Ipohworld's World

Saving Yesterday For Tomorrow


Could this have been one of your well-loved toys as a child? Or, maybe you prefered model aeroplanes?

I recall ‘falling in love’ with LEGO, as a child. Before that, my brother and I fought over Hot Wheels toy cars ;)

  1. sk says:

    Yes, I remembered my Mom put me in a black Jeep in a Sailor suit & took a picture. That was the trend & the Photo studio must have made a lot of money from the Jeep.

  2. NCK says:

    If I’m not mistaken, this was a palm-sized toy ran on clockwork (spring and gears). There used to be a lot of clockwork toys of old, and it wasn’t just toy cars – I remember there were walking robots, among others. I guess clockwork should have been fully phased out by battery-powered motors in today’s toy making.

    • NCK says:

      The clockwork toys that I saw were not Lines Brothers’s products. I’ve not seen any Lines Brothers products, which I think should have been relatively expensive at their times. The toys that I saw ran on plastic gears (cheap stuff) and were not durable at all.
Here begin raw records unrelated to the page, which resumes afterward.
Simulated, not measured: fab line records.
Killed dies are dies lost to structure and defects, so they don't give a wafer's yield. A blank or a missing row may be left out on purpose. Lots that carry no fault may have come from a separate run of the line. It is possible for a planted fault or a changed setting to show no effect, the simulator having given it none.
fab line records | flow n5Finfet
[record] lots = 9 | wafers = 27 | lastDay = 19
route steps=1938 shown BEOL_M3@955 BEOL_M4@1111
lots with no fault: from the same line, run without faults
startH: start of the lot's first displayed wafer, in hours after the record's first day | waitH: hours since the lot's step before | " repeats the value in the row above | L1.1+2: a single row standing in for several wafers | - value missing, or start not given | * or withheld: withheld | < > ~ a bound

  3. Ipoh Remembered says:

    Lines Brothers was one of my favorite companies: privately held, highly organized, very ambitious, they took great pride in their work. At one point they were the largest toy manufacturer in the world. What’s more, all their toys were beautiful and beautifully made; and many were tin-plated to prevent rust; no need to guess where they got their tin.

    During WWII, Lines halted production of toys and used their factories and workers, mostly women, to make weapons, including Sten Guns. True to their spirit, they soon became one of the largest producers of armaments. The Luftwaffe took note and made special raids to bomb their factories in London.

    With the war over Lines returned to toy-making. The clock-work Jeep toy shown in the photo above probably dates from the late ’40s or early ’50s and, at the time, probably cost about $3. The larger Jeep toy, the one a child could pedal, probably cost about $75. There are a few examples of these bigger toys in the ipohWorld data base (here and here and here in the photo on the right); note that “Tri-Ang” was one of the Lines Brothers’ trade-marks. Lines also sold rubber-band-powered toy “FROG” airplanes that could fly hundreds of meters.

    In Ipoh you could have bought all these toys at Whiteaway’s on Station Road or, later, at Paramount House on Brewster Road.

    Yes, they were not cheap. For comparison: In the late ’40s, after the war, at a time when the government was offering good basic meals to locals for less than 50 cents each, a Minic toy car cost $1-3; a small Minic electric train-set cost about $20; and some of the bigger Lines toys could cost $100 (and more). I imagine most people never saw much of them.